Author: Cornish, Rick

Take This Hmmer
The rain has returned to Jamestown and, true to form, I spent the summer almost but never quite getting around to patching the roof on my barn. The barn’s where I keep my tools and do my woodworking and, again true to form, I’ve situated my table saw directly underneath a leak in the roof….my radial arm saw’s underneath another leak.

Last year at this time I felt justified in hiring someone to fix the leaks. After all, I told my wife, I work five or six days a week, drive all the way to Stockton every day. And what do I know about leaky roofs? So I started calling roof people. For two weeks I called roof people and I got only one call back, and the call back was annoyed at my even asking if he fixed leaky barns. “You need a handyman,” he said with a look of disdain that only trades people and auto mechanics show me. I gave up for a couple of weeks, but after the first rain, I knew I had to do something. And that’s when a bonified roofer fell right into my lap.
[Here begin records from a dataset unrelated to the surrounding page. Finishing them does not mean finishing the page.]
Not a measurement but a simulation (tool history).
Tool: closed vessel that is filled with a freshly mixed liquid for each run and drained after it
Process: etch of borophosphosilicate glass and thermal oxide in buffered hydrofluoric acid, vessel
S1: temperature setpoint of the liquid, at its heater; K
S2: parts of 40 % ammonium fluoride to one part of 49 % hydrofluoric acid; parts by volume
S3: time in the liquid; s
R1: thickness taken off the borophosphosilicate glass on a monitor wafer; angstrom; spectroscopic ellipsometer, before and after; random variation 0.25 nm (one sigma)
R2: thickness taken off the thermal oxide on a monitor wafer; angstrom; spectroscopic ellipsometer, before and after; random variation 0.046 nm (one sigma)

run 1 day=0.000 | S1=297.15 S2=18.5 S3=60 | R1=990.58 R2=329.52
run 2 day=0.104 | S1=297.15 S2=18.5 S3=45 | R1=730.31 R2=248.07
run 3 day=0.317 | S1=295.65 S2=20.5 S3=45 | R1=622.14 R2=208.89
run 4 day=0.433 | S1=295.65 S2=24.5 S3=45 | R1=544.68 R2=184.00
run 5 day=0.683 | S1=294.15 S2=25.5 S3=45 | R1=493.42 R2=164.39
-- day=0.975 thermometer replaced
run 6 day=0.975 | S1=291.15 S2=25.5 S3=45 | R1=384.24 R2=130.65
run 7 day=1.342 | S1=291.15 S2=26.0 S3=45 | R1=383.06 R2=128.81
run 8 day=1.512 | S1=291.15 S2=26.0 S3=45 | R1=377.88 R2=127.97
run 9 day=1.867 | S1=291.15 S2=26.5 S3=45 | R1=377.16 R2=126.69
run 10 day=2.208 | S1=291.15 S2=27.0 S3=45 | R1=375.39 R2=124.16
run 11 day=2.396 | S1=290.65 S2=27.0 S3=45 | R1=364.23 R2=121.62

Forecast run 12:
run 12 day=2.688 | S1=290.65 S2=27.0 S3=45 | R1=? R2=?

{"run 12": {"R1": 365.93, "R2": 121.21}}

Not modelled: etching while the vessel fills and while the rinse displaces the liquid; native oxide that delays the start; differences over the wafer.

It was at the End-of-the-Summer concert my band played for the little town of Twain Harte. We’d finished our first set when a young fellow, a wiry little guy, came up and introduced himself. He said his name was Joe and he loved bluegrass music….LOVED bluegrass music. We stood talking for a minute and, before going back to his lawn chair, he gave me his business card and said he wanted to be put on the Grass Menagerie’s mailing list. I slipped the card into my jeans pocket and went back to the stage. It was a couple days latter that Lynn found the card when she was doing laundry. “Hey,” she said, “I see you found a roof person.” She was holding Joe's card. What luck, I thought, what incredible luck.

I called Joe and the next day he came over to scope out the job; he brought a friend along, his helper, he said, Steve, even smaller than Joe and kind of gaunt and very speedy, like he was on something. Joe climbed up on the roof to check things out and Steve remained with me. “He’s a great roofer, man, like, I mean he is very, very good. The best, he is the very best. He’s been out two weeks and already we got more work than we can handle.” “Been ‘out’?” I asked. “Yeah,” little speedy said without missing a beat, “out of the Navy. Joe’s just out of the Navy, man. Didn’t he tell you?” “No,” I replied, “he didn’t.”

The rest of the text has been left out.